The Real Reason Your Eggplant Isn't Crispy

A mainstay of vegan and vegetarian cooking, as well as one of the most prominent types of produce used in main entrees, eggplant is a stalwart of the culinary world. Unfortunately, though, many are often stymied by the complexities of cooking it, sometimes finding it bitter, soggy, mushy, or otherwise unappetizing. When it's done well, though? It's unbeatable. 

As astutely noted by The Awl, eggplant "is DECADENT. It is INDULGENT. It is LUXURIOUS." We couldn't phrase it any better. The surprising truth about eggplant is that it's just as versatile as more common vegetables like potatoes or cauliflower. From eggplant parmigiana and caponata to ratatouille, baba ganoush, and eggplant curry, the fruit-that-many-assume-is-a-vegetable is a protagonist of many dishes — and for good reason. 

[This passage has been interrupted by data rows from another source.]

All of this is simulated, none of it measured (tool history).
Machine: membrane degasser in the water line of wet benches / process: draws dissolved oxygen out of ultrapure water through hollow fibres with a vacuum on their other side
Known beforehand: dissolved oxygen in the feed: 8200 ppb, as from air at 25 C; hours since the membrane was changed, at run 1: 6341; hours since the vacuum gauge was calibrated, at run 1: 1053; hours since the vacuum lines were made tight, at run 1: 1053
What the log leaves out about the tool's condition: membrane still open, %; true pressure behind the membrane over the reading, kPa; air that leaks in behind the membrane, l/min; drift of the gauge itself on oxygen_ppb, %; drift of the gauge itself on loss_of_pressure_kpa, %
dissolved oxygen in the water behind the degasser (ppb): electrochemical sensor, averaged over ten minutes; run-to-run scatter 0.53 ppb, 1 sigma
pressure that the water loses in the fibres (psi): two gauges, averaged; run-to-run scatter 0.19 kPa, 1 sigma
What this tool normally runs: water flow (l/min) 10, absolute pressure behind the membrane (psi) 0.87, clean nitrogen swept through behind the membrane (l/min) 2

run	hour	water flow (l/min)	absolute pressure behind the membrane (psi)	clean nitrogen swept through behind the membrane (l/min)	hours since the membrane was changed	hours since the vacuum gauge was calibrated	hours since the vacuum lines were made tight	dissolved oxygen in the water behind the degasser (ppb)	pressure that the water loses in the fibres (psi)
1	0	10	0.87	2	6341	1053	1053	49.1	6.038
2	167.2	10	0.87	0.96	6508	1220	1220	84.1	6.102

What are the tricks of the trade? How does one ensure that eggplant cookery is proper and the result is crisp, tender, and deeply flavorful, whether the eggplant is the main component or a quick side? Here, we've assembled the best tips to make your eggplant crispy every time.

How to prepare eggplant

Lancaster Online swears by a tip that many chefs also abide by: the pre-cook salting, specifically stating to "sprinkle coarse or sea salt on sliced eggplant and let it sit for 10 to 20 minutes" before rinsing, drying, and cooking as you would normally. This is said to bolster the inherent textural and structural integrity of the eggplant itself, as well as release some of the moisture that can hinder proper browning or crisping. The outlet also notes that a peeled eggplant will naturally be slightly less bitter.

On the other hand, Blue Apron notes that overtly bitter eggplant is a thing of the past, stating that the majority of today's eggplants don't require pre-salting to mitigate bitterness. Regardless, pre-salting can always be great idea whenever you're looking to really crisp up your eggplant as best as possible. Furthermore, some note that salting can also be dependent on the type of dish being made. For example, Today notes that there's no need for pre-salting when you're making a "dish like ratatouille, pureed eggplant, or any other stew recipe."

Another great tip? As noted by Bon Appétit, breading or coating your eggplant prior to cooking can be helpful across the board, lending texture, flavor, and helping to mitigate any excessive oil absorption. The breading essentially forms a shield that'll help prevent the spongy-like oil soaking that might happen otherwise. 

How to cook eggplant

When it comes to the actual cookery, Allrecipes notes that it's important to keep your eggplant evenly spaced and not overcrowded, or otherwise you risk steaming them instead of getting a rich, proper caramelization. The ideal end texture is a crisp, caramelized exterior with a soft, nearly melt-in-your-mouth interior. Allrecipes also warns not to overuse oil while cooking, because eggplant's porous nature can very easily soak it all up and then your eggplant will be greasy, laden, and not especially appetizing. Lastly, Allrecipes notes that eggplant is not a vegetable that can be cooked super quickly, and that it should be cooked for a minimum of 15 to 20 minutes before it can be consumed. Undercooked eggplant is not an alluring flavor; trust us!

Furthermore, The Kitchn references a technique from Nancy Silverton that actually involves baking an eggplant in a baking sheet that is placed "directly on the bottom of the oven." Be mindful, though, because this method can very easily burn your eggplant if you're not frequently turning it, with The Kitchn also noting that it can "produce a lot of steam, so be careful when you open the oven door."